Death in the LES.

I’ve been thinking about  Wen Hui Ruan’s murder recently, specifically about the anonymous commenters over at EV Grieve totally getting off on how they’d like to see Jamie Pugh punished or killed. Because Pugh is so blatantly guilty, certain types of people feel they have carte blanche to run a young black kid through the wringer from the safety of their laptops, with all sorts of  bells and dogwhistles at their disposal. Of course when they’re confronted on those dogwhistles, the response is “You’re playing the race card!” (Honestly, anyone who says that—instead of apologizing and clarifying their statements—is definitely a racist who’s been called on their shit.)

Not that I think Pugh should get a pass. He did it, he’s been arrested, he’ll stand trial and do time. Even though I can’t afford to live in the LES anymore, I still consider it my home; the fact that this murder took place there upsets me greatly. My grandmother lives in the area and still gets out and about; that could have been her instead of Wen Hui Ruan. Indeed, if there are any “copycat” attacks (although hopefully Pugh’s quick arrest will  put paid to that) my grandmother could still be in danger.

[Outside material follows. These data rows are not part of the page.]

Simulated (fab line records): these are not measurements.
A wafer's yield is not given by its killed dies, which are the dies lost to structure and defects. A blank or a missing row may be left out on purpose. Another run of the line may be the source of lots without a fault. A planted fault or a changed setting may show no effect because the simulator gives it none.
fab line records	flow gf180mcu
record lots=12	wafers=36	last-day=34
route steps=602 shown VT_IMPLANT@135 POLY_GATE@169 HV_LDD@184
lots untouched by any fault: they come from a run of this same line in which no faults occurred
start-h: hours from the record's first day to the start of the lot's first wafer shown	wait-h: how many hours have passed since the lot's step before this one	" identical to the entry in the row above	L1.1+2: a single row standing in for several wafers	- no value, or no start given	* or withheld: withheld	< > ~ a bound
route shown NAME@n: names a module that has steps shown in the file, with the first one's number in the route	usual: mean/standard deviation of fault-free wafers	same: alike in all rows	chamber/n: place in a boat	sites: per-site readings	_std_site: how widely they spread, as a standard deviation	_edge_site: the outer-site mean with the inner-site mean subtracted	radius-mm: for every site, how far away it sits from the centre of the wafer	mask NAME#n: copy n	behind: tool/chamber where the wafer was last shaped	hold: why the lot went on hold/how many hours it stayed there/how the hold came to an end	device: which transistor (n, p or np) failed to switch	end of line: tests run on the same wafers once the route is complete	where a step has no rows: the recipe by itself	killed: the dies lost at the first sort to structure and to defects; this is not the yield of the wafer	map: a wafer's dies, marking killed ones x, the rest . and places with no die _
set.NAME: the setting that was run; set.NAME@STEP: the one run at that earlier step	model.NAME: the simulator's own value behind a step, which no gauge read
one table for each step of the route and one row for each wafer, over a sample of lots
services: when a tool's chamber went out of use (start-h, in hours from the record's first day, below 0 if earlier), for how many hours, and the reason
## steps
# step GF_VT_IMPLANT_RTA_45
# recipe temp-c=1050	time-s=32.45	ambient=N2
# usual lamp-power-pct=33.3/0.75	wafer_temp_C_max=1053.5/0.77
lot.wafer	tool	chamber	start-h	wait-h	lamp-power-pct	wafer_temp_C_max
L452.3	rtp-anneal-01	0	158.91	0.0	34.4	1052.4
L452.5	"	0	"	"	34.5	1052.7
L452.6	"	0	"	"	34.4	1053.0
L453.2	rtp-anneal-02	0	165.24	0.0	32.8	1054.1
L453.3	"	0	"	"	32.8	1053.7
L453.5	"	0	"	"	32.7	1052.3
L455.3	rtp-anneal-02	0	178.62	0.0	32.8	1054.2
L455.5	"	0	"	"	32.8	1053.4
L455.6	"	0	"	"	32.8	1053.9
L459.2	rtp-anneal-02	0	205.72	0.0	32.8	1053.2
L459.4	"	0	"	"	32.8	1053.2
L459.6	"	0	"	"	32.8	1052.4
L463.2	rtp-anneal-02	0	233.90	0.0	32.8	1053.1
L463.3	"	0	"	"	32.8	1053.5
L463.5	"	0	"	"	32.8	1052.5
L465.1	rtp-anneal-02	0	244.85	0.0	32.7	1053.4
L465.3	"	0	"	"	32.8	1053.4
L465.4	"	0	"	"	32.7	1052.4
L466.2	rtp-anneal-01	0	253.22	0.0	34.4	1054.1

Part of the commentary on those EV Grieve posts revolved around the tired old canard “You wanted the bad old days back, here’s what it looks like!” which…no, not really. Violent aggression between locals in the Lower East Side has been happening, still happens, and will certainly happen again. (That doesn’t make it any less upsetting for residents, however.) In fact, sometimes it even happens between locals and gentrifiers—usually those are the only cases where the cops bother to intervene. This particular attack got buzz because it was caught on tape (as was the non-response by police), so it had to be acted upon.

I hope this doesn’t become an excuse to “do something” about the folks in the projects, because whatever gets done will have nothing to do with finding jobs or educational opportunities for them. All that riverside property can’t be allowed to go to waste, you know!



  1. A sad and terrible event.

    I’ve been unsure of how to respond without it sounding like cliche, and pressing the ‘like’ button seems crass in the circumstances. Obviously, I hope your grandmother is safe. I hope the perp gets a long prison sentence. But yeah, people have to be given the opportunity for better lives. No excuse for stabbing an old man, but as a wise person once said “do not plant thistles and expect apple trees to grow”. That’s NOT to say that everyone who lives in the projects (or on council estates in the UK) is going to turn out bad, by any means…. do you see why it took so long to respond to this post!!

    • Apologies for taking so long to respond in kind, my friend! Luckily my gran, having lived in the same spot for over 50 years, is enough of a fixture that neighbors recognize her & will help her out when she steps out to the bodega (cornerstore) for the daily paper or runs other small errands. But with the hypergentrification happening in the Lower East Side inching closer & closer to where she lives, and the upheaval that always brings to native residents…I worry.

      It’s very true that people in adverse circumstances should be provided opportunities to change those circumstances, and it’s frustrating to see those opportunities smeared as “handouts” to the “undeserving poor”. Ideas manifest; treat people like shit and they’ll act like shit. That’s the Jamie Pugh situation in a (somewhat oversimplified) nutshell.

  2. It must be so frightening that your grandmother lives in the vicinity of this terrible attack, but it’s good to know that she’s known and has a community in the neighborhood – this makes a huge difference. Completely agree about folks taking the opportunity on the heels of a tragedy to jump on the less fortunate in general, and basically try to justify their own ignorance. Out here we’ve had a case that’s similar but different: in 2013, 13-year-old Andy Lopez was shot 7 times (!) and killed by police deputy Erick Gelhaus. The boy was carrying a toy gun that the officer mistook for a real one. Obviously, this case too is complicated – I believe the officer feared the gun was real. But, he was also a firearms expert and trainer (!), and as a cop should be trained for high-emotion situations like this. Why did he shoot 7 times, when his partner didn’t shoot at all? And, the elephant is of course that he entered my largely Latino neighborhood as a white man, with fears and prejudices of his own. So tragic!